Attached files

file filename
EX-99.01 - EX-99.01 - GLU MOBILE INCd596726dex9901.htm
EX-5.01 - EX-5.01 - GLU MOBILE INCd596726dex501.htm
EX-1.01 - EX-1.01 - GLU MOBILE INCd596726dex101.htm

 

 

UNITED STATES

SECURITIES AND EXCHANGE COMMISSION

WASHINGTON, D.C. 20549

 

 

FORM 8-K

 

 

Current Report

Pursuant to Section 13 or 15(d)

of the Securities Exchange Act of 1934

September 12, 2013

Date of Report (Date of earliest event reported)

 

 

GLU MOBILE INC.

(Exact name of Registrant as specified in its charter)

 

 

 

Delaware   001-33368   91-2143667

(State or other jurisdiction

of incorporation)

 

(Commission

File Number)

 

(I.R.S. Employer

Identification No.)

 

45 Fremont Street, Suite 2800

San Francisco, CA

  94105
(Address of principal executive offices)   (Zip Code)

(415) 800-6100

(Registrant’s telephone number, including area code)

Not Applicable

(Former name or former address, if changed since last report.)

 

 

Check the appropriate box below if the Form 8-K filing is intended to simultaneously satisfy the filing obligations of the registrant under any of the following provisions (see General Instruction A.2 below):

 

  ¨ Written communications pursuant to Rule 425 under the Securities Act (17 CFR 230.425)

 

  ¨ Soliciting material pursuant to Rule 14a-12 under the Exchange Act (17 CFR 240.14a-12)

 

  ¨ Pre-commencement communications pursuant to Rule 14d-2(b) under the Exchange Act (17 CFR 240.14d-2(b))

 

  ¨ Pre-commencement communications pursuant to Rule 13e-4(c) under the Exchange Act (17 CFR 240.13e-4(c))

 

 

 


Item 1.01 Entry into a Material Definitive Agreement.

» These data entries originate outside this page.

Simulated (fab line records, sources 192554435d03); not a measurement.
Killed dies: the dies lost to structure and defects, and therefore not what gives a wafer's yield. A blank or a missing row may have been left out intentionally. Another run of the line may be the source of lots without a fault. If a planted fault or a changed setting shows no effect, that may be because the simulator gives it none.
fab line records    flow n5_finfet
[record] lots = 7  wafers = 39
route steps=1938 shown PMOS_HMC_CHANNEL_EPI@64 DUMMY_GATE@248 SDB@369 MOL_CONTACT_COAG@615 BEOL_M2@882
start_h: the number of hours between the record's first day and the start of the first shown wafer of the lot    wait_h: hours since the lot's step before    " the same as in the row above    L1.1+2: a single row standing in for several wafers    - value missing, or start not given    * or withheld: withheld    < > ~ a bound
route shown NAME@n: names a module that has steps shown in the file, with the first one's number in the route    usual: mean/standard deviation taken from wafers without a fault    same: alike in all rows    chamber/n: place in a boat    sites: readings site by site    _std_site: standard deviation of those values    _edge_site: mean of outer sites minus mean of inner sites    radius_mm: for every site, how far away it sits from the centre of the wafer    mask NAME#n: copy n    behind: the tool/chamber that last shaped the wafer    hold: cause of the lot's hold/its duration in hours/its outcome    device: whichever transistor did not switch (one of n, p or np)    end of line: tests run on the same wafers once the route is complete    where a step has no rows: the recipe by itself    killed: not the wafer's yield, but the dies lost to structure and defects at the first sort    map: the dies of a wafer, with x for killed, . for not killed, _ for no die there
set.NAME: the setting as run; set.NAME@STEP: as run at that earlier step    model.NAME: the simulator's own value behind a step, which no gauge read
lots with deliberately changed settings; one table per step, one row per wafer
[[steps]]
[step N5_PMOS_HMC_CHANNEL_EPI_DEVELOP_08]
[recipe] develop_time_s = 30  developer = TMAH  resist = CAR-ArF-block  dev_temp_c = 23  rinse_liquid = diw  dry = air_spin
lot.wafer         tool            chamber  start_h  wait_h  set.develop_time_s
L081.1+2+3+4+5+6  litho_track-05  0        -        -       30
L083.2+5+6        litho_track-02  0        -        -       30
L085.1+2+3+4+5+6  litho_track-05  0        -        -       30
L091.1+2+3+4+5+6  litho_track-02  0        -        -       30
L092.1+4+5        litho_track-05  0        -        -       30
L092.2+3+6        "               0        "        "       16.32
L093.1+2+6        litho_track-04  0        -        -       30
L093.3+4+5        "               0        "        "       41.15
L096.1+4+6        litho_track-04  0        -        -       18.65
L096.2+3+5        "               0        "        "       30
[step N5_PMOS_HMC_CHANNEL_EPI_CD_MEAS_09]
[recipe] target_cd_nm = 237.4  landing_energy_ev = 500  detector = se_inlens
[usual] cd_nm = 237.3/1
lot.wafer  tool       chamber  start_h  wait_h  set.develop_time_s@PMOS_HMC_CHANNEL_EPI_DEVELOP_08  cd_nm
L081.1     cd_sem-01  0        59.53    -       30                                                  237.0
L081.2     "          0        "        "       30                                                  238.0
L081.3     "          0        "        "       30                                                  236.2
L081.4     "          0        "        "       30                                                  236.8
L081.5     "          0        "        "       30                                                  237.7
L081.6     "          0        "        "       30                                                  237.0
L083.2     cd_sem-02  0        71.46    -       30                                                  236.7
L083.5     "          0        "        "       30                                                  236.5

On September 12, 2013, Glu Mobile Inc. (“Glu”) entered into an underwriting agreement (the “Underwriting Agreement”) with Canaccord Genuity Inc., Needham & Company, LLC and Roth Capital Partners, LLC (the “Underwriters”). The Underwriting Agreement provides for the sale to the Underwriters of up to 7,245,000 shares of Glu’s common stock, par value $0.0001 per share, at a price to the Underwriters of $2.10 per share, including an overallotment option of 945,000 shares (the “Offering”). The shares are being offered and sold under a prospectus supplement filed with the Securities and Exchange Commission (the “Commission”) pursuant to Rule 424(b) of the Securities Act of 1933, as amended (the “Act”), in connection with an offering pursuant to Glu’s shelf registration statement on Form S-3 (File Number 333-170577) (the “Initial Registration Statement”) and a registration statement on Form S-3 (File Number 333-191108) filed with the Commission pursuant to Rule 462(b) under the Act (together with the Initial Registration Statement, the “Registration Statement”). The Offering is expected to close on September 17, 2013.

The above description of the Underwriting Agreement is qualified in its entirety by the Underwriting Agreement, which is attached to this report as Exhibit 1.01 and which is incorporated by reference into the Registration Statement.

Item 8.01 Other Events.

In connection with the Offering, Glu is filing a legal opinion and consent as Exhibit 5.01 and Exhibit 23.01 to this report, which are incorporated by reference into the Registration Statement. In addition, on September 12, 2013, Glu issued a press release announcing that it had priced the Offering, which press release is filed as Exhibit 99.01 to this report and is incorporated herein by reference.

Item 9.01 Financial Statements and Exhibits.

(d) Exhibits.

 

Exhibit No.

  

Description

1.01    Underwriting Agreement, dated as of September 12, 2013, by and between Glu Mobile Inc. and Canaccord Genuity Inc., Needham & Company, LLC and Roth Capital Partners, LLC.
5.01    Opinion of Fenwick & West LLP regarding the legality of the shares offered.
23.01    Consent of Fenwick & West LLP (included in Exhibit 5.01).
99.01    Press Release dated September 12, 2013.


SIGNATURES

Pursuant to the requirements of the Securities Exchange Act of 1934, the registrant has duly caused this report to be signed on its behalf by the undersigned hereunto duly authorized.

 

  Glu Mobile Inc.
September 12,   By:  

/s/ Scott J. Leichtner

2013     Name: Scott J. Leichtner
    Title: Vice President, General Counsel and Secretary


Exhibit Index

 

Number

  

Description

1.01    Underwriting Agreement, dated as of September 12, 2013, by and between Glu Mobile Inc. and Canaccord Genuity Inc., Needham & Company, LLC and Roth Capital Partners, LLC.
5.01    Opinion of Fenwick & West LLP regarding the legality of the shares offered.
23.01    Consent of Fenwick & West LLP (included in Exhibit 5.01).
99.01    Press Release dated September 12, 2013.